What's Next for Wall Street After Monday's Selloff?

At one point, the Dow was up 441 points. But by the closing bell, it and the other major indexes ended negative.

Trader Tommy Kalikas works on the floor of the New York Stock Exchange on Tuesday. (Richard Drew / AP)

Updated on August 25 at 4:08 p.m. ET

U.S. stocks reversed their gains Tuesday, as a market rally faded in the last hour of trading. The Dow Jones industrial average—which at one point was up 441 points—shed more than 200. The S&P 500 and Nasdaq also closed sharply lower.

The Dow fell 205 points, the S&P 500 closed below 1,900, and the Nasdaq shed 0.44 percent. It was a second straight day of losses for the markets and it comes amid growing unease about the health of the Chinese economy. Stocks had a roller-coaster Monday, with the Dow shedding more than 1,000 points at the opening bell before closing down 3.5 percent.

It was a different story at noon on Tuesday.  At one point, the Dow was up 441 points. The Nasdaq rose 3.2 percent, and the S&P spiked 2.5 percent, out of correction territory. It ended back there Tuesday evening.

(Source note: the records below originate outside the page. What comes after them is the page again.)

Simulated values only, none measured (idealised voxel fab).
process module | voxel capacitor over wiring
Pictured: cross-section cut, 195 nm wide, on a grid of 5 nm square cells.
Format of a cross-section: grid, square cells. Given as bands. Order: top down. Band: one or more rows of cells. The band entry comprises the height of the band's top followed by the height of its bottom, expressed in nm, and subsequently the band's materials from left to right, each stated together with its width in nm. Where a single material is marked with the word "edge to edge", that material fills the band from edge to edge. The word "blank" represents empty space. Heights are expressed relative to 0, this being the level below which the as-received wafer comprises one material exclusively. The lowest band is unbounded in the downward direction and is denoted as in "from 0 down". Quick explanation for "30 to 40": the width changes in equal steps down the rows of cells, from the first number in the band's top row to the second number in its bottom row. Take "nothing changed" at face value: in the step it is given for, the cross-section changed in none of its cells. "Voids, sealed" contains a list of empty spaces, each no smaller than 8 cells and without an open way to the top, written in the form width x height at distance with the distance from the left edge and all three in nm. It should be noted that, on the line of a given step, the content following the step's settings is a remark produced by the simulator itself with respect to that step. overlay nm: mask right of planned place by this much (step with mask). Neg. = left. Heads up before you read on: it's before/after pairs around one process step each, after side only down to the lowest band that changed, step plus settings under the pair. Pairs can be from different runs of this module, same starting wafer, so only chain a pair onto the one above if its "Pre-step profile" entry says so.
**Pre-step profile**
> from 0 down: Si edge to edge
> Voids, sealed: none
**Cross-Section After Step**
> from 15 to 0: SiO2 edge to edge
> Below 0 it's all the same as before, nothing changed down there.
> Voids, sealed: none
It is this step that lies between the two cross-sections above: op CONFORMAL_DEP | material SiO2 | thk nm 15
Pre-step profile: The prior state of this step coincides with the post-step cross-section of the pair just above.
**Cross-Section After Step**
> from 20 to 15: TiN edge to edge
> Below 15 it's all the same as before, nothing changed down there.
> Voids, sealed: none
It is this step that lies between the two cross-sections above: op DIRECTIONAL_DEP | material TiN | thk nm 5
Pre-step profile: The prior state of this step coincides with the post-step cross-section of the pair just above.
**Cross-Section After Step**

“Whatever triggered the consternation in the last few trading sessions is likely to be replayed again,” Mark Luschini, chief investment strategist at Janney Montgomery Scott, told CNBC. He said a negative close “would be a set up to grind sideways to work out this process, if this rally and enthusiasm can’t last I think it’s an indicator (of that consternation).”

The Dow is now on track for its biggest monthly percentage loss since February 2009. For the S&P 500, it’s the worst month since May 2010.

Stock markets around the world were all healthier Tuesday—except in China. There, the Shanghai composite index, which fell 8.5 percent on Monday, declined a further 7.6 percent. It is now firmly in negative territory for the year.

“Bothering markets yesterday were China and collapsing commodity prices and both of those have given us some relief,” James Meyer, chief investment officer at Tower Bridge Advisors, told CNBC. “And when I look at China I don’t look at the Shanghai market. I look at the Hong Kong market.”

Indeed, the Hang Seng, the index in Hong Kong, closed up 0.72 percent Tuesday.

China’s central bank, which devalued the yuan two weeks ago, showed Tuesday that it was willing to take more steps to bolster the country’s sagging economy. It cut its main interest rate by 0.25 percentage points to 4.6 percent. In apparent response, stocks rallied elsewhere. Most European stocks rose. They closed down 5 percent on Monday.

“It’s encouraging in the sense that they’re [the Chinese] trying to mitigate the impact of the decline,” Peter Dixon, a global economist at Commerzbank AG in London, told Bloomberg. “Investors panicked yesterday, concerned about of the lack of reaction, and this might help.

“Markets are beginning to realize this is a Chinese problem, not a European one. These are specific issues which refer to fundamentals in other markets and do not reflect the situation in Europe.”